Enable outbound internet access from Data Classification
Data Classification requires outbound internet access. If your virtual or physical network uses a proxy server for internet access, ensure that the Data Classification instance has outbound internet access to contact the following endpoints.
|
This section is not required for host systems installed in sites without internet connectivity. |
Endpoints | Purpose |
---|---|
https://api.console.netapp.com |
Communication with the Console service, which includes NetApp accounts. |
https://netapp-cloud-account.auth0.com |
Communication with the Console website for centralized user authentication. |
https://support.compliance.api.console.netapp.com/ |
Provides access to software images, manifests, templates, and to send logs and metrics. |
https://support.compliance.api.console.netapp.com/ |
Enables NetApp to stream data from audit records. |
https://github.com/docker |
Provides prerequisite packages for docker installation. |
http://packages.ubuntu.com/ |
Provides prerequisite packages for Ubuntu installation. |
Verify that all required ports are enabled
You must ensure that all required ports are open for communication between the Console agent, Data Classification, Active Directory, and your data sources.
Connection Type | Ports | Description |
---|---|---|
Console agent <> Data Classification |
8080 (TCP), 443 (TCP), and 80. |
The firewall or routing rules for the Console agent must allow inbound and outbound traffic over port 443 to and from the Data Classification instance. |
Console agent <> ONTAP cluster (NAS) |
443 (TCP) |
The Console discovers ONTAP clusters using HTTPS. If you use custom firewall policies, the Console agent host must allow outbound HTTPS access through port 443. If the Console agent is in the cloud, all outbound communication is allowed by the predefined firewall or routing rules. |
Run the Data Classification prerequisites script
Follow these steps to run the Data Classification prerequisites script.

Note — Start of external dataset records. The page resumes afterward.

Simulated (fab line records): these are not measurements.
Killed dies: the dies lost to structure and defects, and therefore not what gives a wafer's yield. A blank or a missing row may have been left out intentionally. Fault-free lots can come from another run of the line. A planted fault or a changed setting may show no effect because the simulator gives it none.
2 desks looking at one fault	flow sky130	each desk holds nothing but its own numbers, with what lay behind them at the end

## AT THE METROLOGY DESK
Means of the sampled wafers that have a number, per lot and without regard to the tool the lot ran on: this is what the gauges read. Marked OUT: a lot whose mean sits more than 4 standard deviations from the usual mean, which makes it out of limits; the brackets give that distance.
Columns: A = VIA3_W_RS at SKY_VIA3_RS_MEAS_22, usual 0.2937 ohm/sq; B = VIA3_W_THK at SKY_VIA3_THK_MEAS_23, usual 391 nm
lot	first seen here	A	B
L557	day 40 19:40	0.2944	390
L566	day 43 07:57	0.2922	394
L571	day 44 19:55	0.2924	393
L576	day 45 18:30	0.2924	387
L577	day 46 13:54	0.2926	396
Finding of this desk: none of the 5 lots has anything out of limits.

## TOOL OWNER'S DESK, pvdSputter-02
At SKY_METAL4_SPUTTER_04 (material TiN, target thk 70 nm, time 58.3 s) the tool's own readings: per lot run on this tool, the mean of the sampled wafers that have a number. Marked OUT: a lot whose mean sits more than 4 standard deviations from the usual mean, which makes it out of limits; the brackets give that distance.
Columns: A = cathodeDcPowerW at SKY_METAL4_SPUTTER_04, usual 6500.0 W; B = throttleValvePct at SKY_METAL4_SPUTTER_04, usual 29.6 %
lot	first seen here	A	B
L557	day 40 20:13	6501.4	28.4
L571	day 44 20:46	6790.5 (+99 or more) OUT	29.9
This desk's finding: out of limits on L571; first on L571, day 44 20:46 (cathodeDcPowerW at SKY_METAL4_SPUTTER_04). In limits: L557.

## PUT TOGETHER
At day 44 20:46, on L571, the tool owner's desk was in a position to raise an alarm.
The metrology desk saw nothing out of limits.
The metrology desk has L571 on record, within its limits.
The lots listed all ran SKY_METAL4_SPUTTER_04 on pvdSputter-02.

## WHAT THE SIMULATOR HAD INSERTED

Watch this video to see how to run the Prerequisites script and interpret the results.
-
Verify that your Linux system meets the host requirements.
-
Verify that the system has the two prerequisite software packages installed (Docker Engine or Podman, and Python 3).
-
Make sure you have root privileges on the Linux system.
-
Download the Data Classification Prerequisites script from the NetApp Support Site. The file you should select is named standalone-pre-requisite-tester-<version>.
-
Copy the file to the Linux host you plan to use (using
scp
or some other method). -
Assign permissions to run the script.
chmod +x standalone-pre-requisite-tester-v1.25.0
-
Run the script using the following command.
./standalone-pre-requisite-tester-v1.25.0 <--darksite>
Add the option "--darksite" only if you are running the script on a host that doesn't have internet access. Certain prerequisite tests are skipped when the host is not connected to the internet.
-
The script prompts you for the IP address of the Data Classification host machine.
-
Enter the IP address or host name.
-
-
The script prompts whether you have an installed Console agent.
-
Enter N if you do not have an installed Console agent.
-
Enter Y if you do have an installed Console agent. And then enter the IP address or host name of the Console agent so the test script can test this connectivity.
-
-
The script runs a variety of tests on the system and it displays results as it progresses. When it finishes it writes a log of the session to a file named
prerequisites-test-<timestamp>.log
in the directory/opt/netapp/install_logs
.
If all the prerequisites tests ran successfully, you can install Data Classification on the host when you are ready.
If any issues were discovered, they are categorized as "Recommended" or "Required" to be fixed. Recommended issues are typically items that would make the Data Classification scanning and categorizing tasks run slower. These items do not need to be corrected - but you may want to address them.
If you have any "Required" issues, you should fix the issues and run the Prerequisites test script again.